Out-Law News | 20 Jan 2006 | 10:53 am | 4 min. read
GPL stands for General Public Licence. There are many kinds of GPL used in free software projects, but "free" is easily misunderstood: in this context, the term is a matter of liberty, not price. It is "free" as in "free speech" – not as in "free beer."
The principle is that users have the freedom to run, study, copy and improve free software. You can charge for the copies you distribute – but any re-distributor must provide the full source code free of charge and a copy of the full licence text.
Free software should not be confused with "freeware," which is made available free of charge – but which cannot necessarily be copied, modified and redistributed without breaching licence conditions.
It is more forgivable to confuse "free software" with "open source software", a term that comes from the late 1990s, because the differences are subtle. Proponents of each will collaborate on projects, united by a mutual hatred of proprietary software. The fundamental difference between free and open source is in values. It is said that open source is a development methodology – i.e. a job may be done better and faster by collaboration; while free software has been compared to a social movement. (The differences are explained fully at gnu.org).
The GNU GPL is by far the most popular GPL, currently underpinning more than 28,000 free software projects, or 67% of all projects, according to freshmeat.net. Its best known uses are in the Linux operating system kernel and in MySQL, the dominant database management software.
The GNU GPL was first released in 1989. It was written by Richard M Stallman, founder of the GNU Project – which developed a free UNIX-like operating system called GNU. Stallman's site explains that GNU, pronounced "guh-noo," is a recursive acronym for "GNU's Not Unix."
Stallman also founded the Free Software Foundation, or FSF, in 1985. It is a non-profit group dedicated to the promotion of free software. It released version 2 of the GNU GPL in 1991.

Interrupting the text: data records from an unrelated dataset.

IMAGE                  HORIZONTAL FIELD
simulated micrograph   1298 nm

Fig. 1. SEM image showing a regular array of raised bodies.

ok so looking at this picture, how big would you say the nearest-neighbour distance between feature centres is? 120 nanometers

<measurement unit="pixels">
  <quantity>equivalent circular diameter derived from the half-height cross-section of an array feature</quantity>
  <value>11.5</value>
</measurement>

Variants of the GNU operating system which use the Linux kernel are now widely used. These systems are usually referred to as Linux systems; but Stallman points out that they are more accurately called GNU/Linux systems. All of them use version 2 of the GNU GPL.
The FSF is now seeking comment on its draft Version 3, or GNU GPLv3.
The new GPLv3 is almost twice as long as GPLv2, running to 4,500 words and 11 pages. But like its predecessor, it is easy to read by comparison to many proprietary software licences. A new version was called for, according to the FSF, because "today's environment is more complex and diverse" than the environment of 1991.
The key principle of what Stallman calls "copyleft" remains intact: make a work free and require all modified versions to be free as well. It does not mean abandoning copyright in a work; it simply places generous conditions on the use of a work.
As before, there is no warranty with GPL-based software but you have the freedom to distribute copies of it and you can charge for that service if you wish. You just have to share. "You must license the entire modified work, as a whole, under this License to anyone who comes into possession of a copy," explains clause 5 of GPLv3.
GPLv3 gives you unlimited permission to privately modify and run a program that is subject to the GPL – "provided you do not bring suit for patent infringement against anyone for making, using or distributing their own works based on the Program."
"Software patents threaten every free software project," explains the FSF in a 21-page note on the rationale behind the changes (there is also a helpful 16-page guide to the revision process).
Patents were addressed in GPLv2 but GPLv3 tightens the provisions.
"GPLv3 provides an explicit patent license covering any patents held by the program's developers, replacing the implicit licence on which GPLv2 relies," explains the FSF's note. "GPLv3 also implements a narrow scheme of patent retaliation against those who undertake this precise form of aggression."
Accordingly, if you bring a patent infringement lawsuit against anyone for activities relating to a work based on the program, your right to modify and run the program is terminated.
The FSF reasons that "the adoption of DRM is fundamentally at odds with the spirit of the free software movement." It compares DRM-protected software to "a prison in which users can be put to deprive them of the rights that the law would otherwise allow them." The FSF aims to abolish the use of DRM. "Anything less than complete victory," it argues, "leaves the freedom of software in grave peril."
Accordingly, the software covered by the GPL must neither be subject to, nor subject other works to, digital restrictions from which escape is forbidden. Clause 3 states, "no permission is given to redistribute covered works that illegally invade users' privacy, nor for modes of distribution that deny users that run covered works the full exercise of the legal rights granted by this License."
"No covered work constitutes part of an effective technological protection measure: that is to say, distribution of a covered work as part of a system to generate or access certain data constitutes general permission at least for development, distribution and use, under this License, of other software capable of accessing the same data."
It is expected that the Linux kernel will continue to be licensed under GPLv2, even after GPLv3 is finalised. This is because its licence terms require improvements to be licensed under GPLv2 exclusively – as opposed to the more common provision of requiring improvements of GPL software under "GPLv2 or later".
The final version of GPLv3 will not be ready this year. The FSF is giving itself until March 2007. But it seeks comments now in the hope of releasing a second draft version in June and a possible third draft in October.